// Sushi Phish Scrapper Retrospective
In 2016 a security research known as ExecuteMalware documented their process on how they discover new phishing domains. That old blog post can be read here. The short of it is you can download a snapshot of the recently registered domain names from a service like dnpedia and from there you can parse out domains of suspicious keywords.
At this time I was in the early stages of learning Go, so I decided to write a quick program that lets me ingest these domains and search for hot keywords. In retrospec that program is far from efficient and there are many things I would do differently. However I am more interested in documenting the historical aspects of this project as different parts get lost to time.

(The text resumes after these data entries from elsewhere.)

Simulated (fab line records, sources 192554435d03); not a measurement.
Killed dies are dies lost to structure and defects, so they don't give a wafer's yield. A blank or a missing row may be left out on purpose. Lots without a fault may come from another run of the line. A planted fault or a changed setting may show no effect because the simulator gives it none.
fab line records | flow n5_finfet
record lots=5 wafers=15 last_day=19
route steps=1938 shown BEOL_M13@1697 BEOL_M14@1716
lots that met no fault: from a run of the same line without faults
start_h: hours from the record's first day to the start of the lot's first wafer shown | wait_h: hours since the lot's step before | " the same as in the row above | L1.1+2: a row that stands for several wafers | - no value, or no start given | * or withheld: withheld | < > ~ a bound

The project can still be viewed on github.com/0x4445565A/sushiphish
Why it's bad
Looking at the code itself for a learning project it isn't too egregious(I'm being kind to past Brandon), however it fails to meets the goals of the tool.
Missing Headless Mode
I set out to create a tool that ideally would have mix modes, a headless quiet mode and an interactive mode. Looking out how I structured the arguments its very clear the headless mode is not present, which is arguably the more important feature. If I am trying to discover 1000s of phishing domains the tool should ideally collect the domains and create an output. This output should then be able to feed back into the program in a managed mode at a later time.
// https://github.com/0x4445565A/sushiphish/blob/master/sushiphish.go#LL162C1-L169C27
if len(os.Args) < 3 {
fmt.Printf("Usage: %s input.txt out.csv\n", os.Args[0])
fmt.Printf("Optional: %s input.txt out.csv hotword1 hotword2 ... hotwordN\n", os.Args[0])
return
}
inputFileName := os.Args[1]
csvFileName := os.Args[2]
No fuzzy matching
The program has some default arguments that can be passed in. Things like paypal, apple, amazon, etc but this is not sufficient. The suspicion check is very naive, it essentially matches *HOTWORD*
. This means people sitting on bitsquatting or domains with similar characters are being left out.
If I were to rewrite this I would want to add regular expression support along side a flag for checking bit flip matches and similar character replacement. For example in similar characters instagram => lnstagrarn
where l
looks like i
and r n
looks like m
. In bitsquatting instagram => knstagram
because i => 0b01101001
and if the 2nd bit was flipped the i
would be a k
. Ideally this would be behind a feature flag and would let non-regex hot words trigger on these mangle rules.
func isSuspicious(d string) bool {
d = strings.ToLower(d)
for _, h := range hotList {
if strings.Contains(d, h) {
return true
}
}
return false
}
The Rest
Ultimately the tool is okay, it does a job but it doesn't take advantage of any of the features that make golang so special. It is no more complex than a bash script. It would have been nice if it also sourced the CSV, had better documentation for file expectations, and a more cohesive usage banner.
What even is this...
c = len(checkList) // Yuck
fmt.Printf("Analysing %d domain(s)...\n", c)
fmt.Println("Starting manual site inspection...")
for k, v := range checkList {
checkList = processDomain(k, v, checkList) // This is the goofiest thing
}
c = len(checkList) // Yuck
fmt.Printf("Exporting %d bad domains to CSV...\n", c)
Retro
This tool is bad, but I shouldn't feel bad for that. It was a small project to learn and explore a language that I eventually launched into a successful career. I have learned a lot and looking through this project 7 years later is a blast from the past and I'm happy to recognize how much I have grown as an engineer.
To the reader I ask when was the last time you ripped apart an old project? It could be fun.